Mercer Wealth, which globally has $160 billion in AUM, plans to boost its AUM in the region to $2-$3bn in the next 2-3 years from the present $1bn, said Yasir AbuShaban, a Dubai-based principal with Mercer Wealth.
“Within the next two to three years, we are looking at reaching $2 to $3 billion as a conservative estimate and we do see an opportunity to do so,” said Mr AbuShaban.
Mercer does not directly make investments, but allocates clients’ money they have discretion to, to professional asset managers. They also provide advice to clients.
“We have buying power. We can negotiate on their (client’s) behalf with asset managers to provide them lower fees than they otherwise would have to get on their own,” he added.
Mercer Wealth’s clients include sovereign wealth funds, family offices, and insurance companies among others.
From its office in Dubai, Mercer also looks after Africa, India and Turkey, where they also see opportunity for growth.
Wealth creation in Middle East and Africa (MEA) grew 8.5 per cent to $8.1 trillion last year from $7.5tn in 2015, higher than last year’s global average of 6 per cent and the second-highest growth in a region after Asia-Pacific which grew 9.9 per cent, according to consultancy Boston Consulting Group (BCG). In the region, where wealth grew just 1.9 per cent in 2015 compared with 2014, a pickup in oil prices has helped in wealth generation.
BCG is forecasting MEA wealth will rise to $12tn by 2021, growing at an annual average of 8 per cent.
Drivers of wealth generation in the region will be split evenly between new wealth creation and growth of performance of existing assets, according to BCG.
Another general trend in the region is clients’ looking for a comprehensive approach to investing, according to Mr AbuShaban.
“Institutional investors or some of the families are seeing a slowdown in the available capital they have to invest and in that sense they are looking at optimizing the way they manage their portfolios and making sure they are not investing haphazardly and different parts of their investment are working together,” said Mr AbuShaban.
Some clients also have a higher appetite for risk, given the low interest-rate environment that does not provide enough yield for some institutional investors. These clients are keen to invest in illiquid assets, such as private equity and infrastructure.
“What we have seen is a desire for higher returns in what has been a low-return environment specifically in various fixed income or bonds,” he said.
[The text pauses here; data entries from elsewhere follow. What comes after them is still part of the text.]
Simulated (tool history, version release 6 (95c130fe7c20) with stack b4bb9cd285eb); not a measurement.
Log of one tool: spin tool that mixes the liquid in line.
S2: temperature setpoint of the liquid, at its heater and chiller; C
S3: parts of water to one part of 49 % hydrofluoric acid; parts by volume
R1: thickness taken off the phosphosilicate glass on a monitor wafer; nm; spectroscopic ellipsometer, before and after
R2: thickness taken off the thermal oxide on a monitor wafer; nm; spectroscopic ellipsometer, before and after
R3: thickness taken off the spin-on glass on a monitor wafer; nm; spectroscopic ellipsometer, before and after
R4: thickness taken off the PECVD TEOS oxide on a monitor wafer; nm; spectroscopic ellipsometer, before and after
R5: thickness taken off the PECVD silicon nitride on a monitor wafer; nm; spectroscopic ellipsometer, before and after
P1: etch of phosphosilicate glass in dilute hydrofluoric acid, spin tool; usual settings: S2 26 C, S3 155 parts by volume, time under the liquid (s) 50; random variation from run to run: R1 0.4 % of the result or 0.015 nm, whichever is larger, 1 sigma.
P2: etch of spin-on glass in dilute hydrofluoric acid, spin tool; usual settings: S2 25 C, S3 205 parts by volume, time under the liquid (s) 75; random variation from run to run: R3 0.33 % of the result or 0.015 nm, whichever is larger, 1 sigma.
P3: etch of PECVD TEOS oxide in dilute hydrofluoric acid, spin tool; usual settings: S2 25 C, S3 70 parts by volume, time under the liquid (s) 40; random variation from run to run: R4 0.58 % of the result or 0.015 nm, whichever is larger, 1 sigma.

“In this environment, we have seen a de facto increase in the risk that clients are taking in things like illiquid investments, private equity investments, infrastructure and private debt, those kind of investments were higher illiquidity results in incrementally higher returns.”
The Abu Dhabi Investment Authority, one of the largest sovereign wealth funds, said in its 2016 report that has gradually increased its exposure in direct private equity and private credit transactions, mainly in Asian markets and especially in China and India. The authority’s private equity department focused on structured equities owing to “their defensive characteristics.”